The situation:
I have a large amount of data from a social media website encompassing 5 months, separated by minutes of line formatted json files. See here for explanation
All data is on a server with almost 400 gb of ram and a 32 core, 64 thread cpu. I have been taking advantage of this with python's multiprocessing module, however, I basically have to dedicate 29 processes to parsing and the rest to extracting, writing, and reading/deleting. The performance doesn't seem to get much better than my current configuration.
I have created a program with 5 main processes that extend the python multiprocessing module. There is a process for each step:
extracting
: extract tar files encompassing 1 day of 1 minute json.bz2 files.
reading
: read directly from bz2 files, send json dicts to parsing queue
send message to delete module when finished with tar file.
deleting
: deletes old tar files so as to not use as much space on the server
parsing
: parses json dicts for keywords to categorize, flattens them, puts them
into dataframe, and sends to write queue.
write
: merges dataframes from write queue according to category. when master
dataframe is at a certain size, write to output directory and discard.
The problem:
It takes way too long to get the data. If I ran the program as it is now without stopping, it will take over 20 weeks to parse the data that I actually want and separate it into 4 broad categories that I put into dataframes and write to hdf5 files.
What I have tried:
I have tried getting the json, putting it into a dictionary, line by line, like so:
with open('file') as f:
for line in f:
json.loads(line)
# send data to queue for parse processes
I have also tried to convert to another datatype to take some overhead off the parse process:
with open('file') as f:
for line in f:
json.loads(line)
# categorize and convert to flattened dataframes and send
# to parse process
I have also tried other things, like using pandas Series or Lists instead of python dicts, but that doesn't seem to help either.
current pseudocode for main parse process:
while True:
while parse queue empty: wait 1 second
item = parse_queue.get
if parse_queue.get is None:
break
if item.get(keyword) is not None:
# flatten, convert to dataframe, send to write
# I do this for 4 different cases of items.

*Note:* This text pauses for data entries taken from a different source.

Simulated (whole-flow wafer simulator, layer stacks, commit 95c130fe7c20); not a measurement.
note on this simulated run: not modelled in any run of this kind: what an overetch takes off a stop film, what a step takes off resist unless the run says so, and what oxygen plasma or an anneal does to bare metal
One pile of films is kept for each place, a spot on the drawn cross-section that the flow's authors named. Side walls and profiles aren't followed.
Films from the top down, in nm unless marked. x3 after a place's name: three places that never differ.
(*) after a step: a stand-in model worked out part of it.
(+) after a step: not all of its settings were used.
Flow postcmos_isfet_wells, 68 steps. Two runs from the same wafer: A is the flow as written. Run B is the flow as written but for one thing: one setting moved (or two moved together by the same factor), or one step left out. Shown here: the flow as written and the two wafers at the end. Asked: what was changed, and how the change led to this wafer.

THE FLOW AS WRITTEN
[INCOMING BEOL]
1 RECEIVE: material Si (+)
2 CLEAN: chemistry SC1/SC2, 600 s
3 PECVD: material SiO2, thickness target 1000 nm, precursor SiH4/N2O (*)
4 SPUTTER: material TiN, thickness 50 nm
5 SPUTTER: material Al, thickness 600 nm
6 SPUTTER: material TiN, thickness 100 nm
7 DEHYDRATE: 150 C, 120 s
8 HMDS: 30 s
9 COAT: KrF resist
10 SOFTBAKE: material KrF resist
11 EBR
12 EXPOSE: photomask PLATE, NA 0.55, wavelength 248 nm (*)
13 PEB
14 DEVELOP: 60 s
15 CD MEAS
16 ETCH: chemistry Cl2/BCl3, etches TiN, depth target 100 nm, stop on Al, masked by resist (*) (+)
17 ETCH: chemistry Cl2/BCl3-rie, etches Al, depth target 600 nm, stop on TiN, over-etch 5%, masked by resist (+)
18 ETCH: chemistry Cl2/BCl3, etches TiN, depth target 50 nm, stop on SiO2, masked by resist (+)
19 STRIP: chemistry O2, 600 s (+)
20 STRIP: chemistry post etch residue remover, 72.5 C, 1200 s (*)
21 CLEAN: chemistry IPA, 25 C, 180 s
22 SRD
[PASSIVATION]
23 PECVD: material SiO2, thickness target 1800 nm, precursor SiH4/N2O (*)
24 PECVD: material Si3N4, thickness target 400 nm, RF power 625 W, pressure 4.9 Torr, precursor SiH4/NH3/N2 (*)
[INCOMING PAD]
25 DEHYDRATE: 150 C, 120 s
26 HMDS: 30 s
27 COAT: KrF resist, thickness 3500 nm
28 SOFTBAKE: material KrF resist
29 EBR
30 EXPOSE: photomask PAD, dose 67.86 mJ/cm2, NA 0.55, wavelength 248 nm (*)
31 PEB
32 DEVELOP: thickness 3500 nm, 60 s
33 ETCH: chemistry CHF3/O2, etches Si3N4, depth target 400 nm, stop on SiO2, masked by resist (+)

I have also tried sending pandas Series or Dataframes instead of python dicts. That doesn't seem to help. I've tried flattening the dict before hand, which doesn't change anything.
accessing a python dict is O(1). The read process is obviously fast enough to create and send python dicts to the parse queue at a rate of 2-3k dicts a second (after filtering out unwanted garbage json). So why is this parse taking so long? It takes about 10-100x as long to parse than it does to read the files.
What I think will help:
I believe that my problem is something that can only be solved by parsing directly from the filestream, but how can I filestream these json objects when they're in a file format like this?
My main question:
How can I make this parse process faster? Do I need to read directly from the filestream? If so, how can I do that?
SOLUTION::
When you send lots of items through a multiprocessing.Queue
it has to deserialize when sent and then the consumer must reparse the item. This greatly slows down your processing time. Either combine lots of small objects into one big object that you can send through the queue at once, or consider combining two process (for instance, reading and parsing json) and it will be much faster.
After fixing the problem I had earlier by combining the read
and parse
classes I created, I saw that I had a huge write bottleneck as well. I fixed this by concatenating an entire files worth of parsed json objects into one list, and sending that list to the write
process through a queue.
Key takeaway: Queues have a lot of overhead and take lots of processing time to .get
, so find a way to minimize the amount of items being sent through the queue by either combining processes that are unnecessarily abstracted or combining lots of objects into one big one.